About Blog Title...

As a child, it was one of my greatest delights to visit my grandparents in the spring when the whip-poor-wills began to call. Grandma and Grandpa lived in a remote valley of the Ozark Mountains where there were trees a plenty, and, seemingly, a whip-poor-will, or two, in each one.
My grandmother insisted that a whip-poor-will's call was not "whip-poor-will," but instead, "chip-butter-white-oak." I would listen really hard trying to hear it exactly as she said it was, but all I could hear was "whip-poor-will, whip-poor-will,..." But, I never let on to her.
I remember my grandpa watching and listening, with an amused look on his face, to one of these listening sessions. Shortly after that he began to call me, just for fun, "Chip Butter." It is a name I am proud to wear for I still love to hear that long, lonesome call on a warm summer's eve. And, sometimes, when I listen really, really hard, it seems I can hear quite clearly, "chip-butter-white-oak, chip-butter-white-oak..."

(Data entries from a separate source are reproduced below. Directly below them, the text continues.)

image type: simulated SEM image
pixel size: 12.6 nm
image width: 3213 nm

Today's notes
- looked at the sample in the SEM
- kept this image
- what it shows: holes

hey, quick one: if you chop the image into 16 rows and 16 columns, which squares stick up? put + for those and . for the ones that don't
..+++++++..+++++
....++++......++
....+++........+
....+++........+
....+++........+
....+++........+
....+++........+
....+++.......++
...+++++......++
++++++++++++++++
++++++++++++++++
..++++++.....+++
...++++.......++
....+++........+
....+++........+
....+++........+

Tuesday, December 30, 2014

Last Reflections of 2014...

Grab a coat, a long one with a hood preferably, and come walk the trail with me.  The day is rather cold, so I have pulled on an old baggy pair of sweats over my jeans for a double layer.  I always carry my walking stick, and usually my camera, for it is almost  a sure thing if I leave it home, there's a nice shot just waiting to be had.


The pond usually offers opportunity for an interesting photo or two, but today it seemed vacated except for a cow that had come down to the opposite shore for water.  Wild ducks, geese and great blue herons are normally on the ponds at this time of year, but not today.  It was here almost a year ago that I finally captured, in photo, the great blue heron.  I named the photo, "Were You Too Cold to Fly?"  which seemed appropriate since I had spent well over a year stalking this fine gent (or lady) only to watch him fly away.  Looking back over my photos taken this past year, it seemed  to me that this one definitely deserved to win the Chip Butter Award for this year's best.

Were You Too Cold to Fly?

So, having chosen a "This Year's Best," it seemed I should also choose a second and a third place winner. It wasn't hard to choose the second.  It just had to be a photo of Zeke, this year's Father Christmas doll.  It was four long years ago that I made my first cloth and clay doll whose name began with the letter A.  Feeling quite proud of myself, I told the whole wide world that I was going to make a doll for every letter of the alphabet.  I don't think I ever believed that I actually would, but twenty-six dolls later, here is Zeke.


The third runner-up proved to be the hardest.  I finally selected a picture of the pond taken today, appropriately named "Last Reflections of 2014."

My old calendar is almost filled now; 365 little squares marked and scribbled on. As always, I am excited to be starting a new calendar and a new year, and hope you are too.

Thanks for coming along on what may be this year's last walk along The Chip Butter Trail.  Best wishes to you all for a Happy Happy New Year!

Last Reflections of 2014

Sunday, December 28, 2014

Jeepin' Along on a Rainy Day...

Yesterday, the Old Cowboy and I were jeepin' along on a rainy day, only a couple of miles from home, when...Whoa!  There they were!  For just a moment, I imagined I might be somewhere along the Upper Missouri River in Central Montana.  But, no, I had seen these creatures here before, for they belong to a friend and neighbor just down the road, but they never fail to excite me.  Through them, I see an image of the old west, and of what attracts us to that old West of yesteryear.


Jeepin' along...

Saturday, December 20, 2014

Happy Holidays...

May we always keep a little of the Christmas spirit tucked away in our hearts.

2014 Father Christmas



Wednesday, December 10, 2014

Four Strong Winds...

Four Strong Winds that blow lonely, Seven seas that run high,
All these things don't change, Come what may...  
                                                                                ~ Ian Tyson


Doeskin on eco-print cloth


The time of Four Strong Winds  was before the horse on the vast great plains of "America."  It was long before there were sparkling glass beads and colorful trade blankets.  There was just the land, the waters, and the Four Strong Winds...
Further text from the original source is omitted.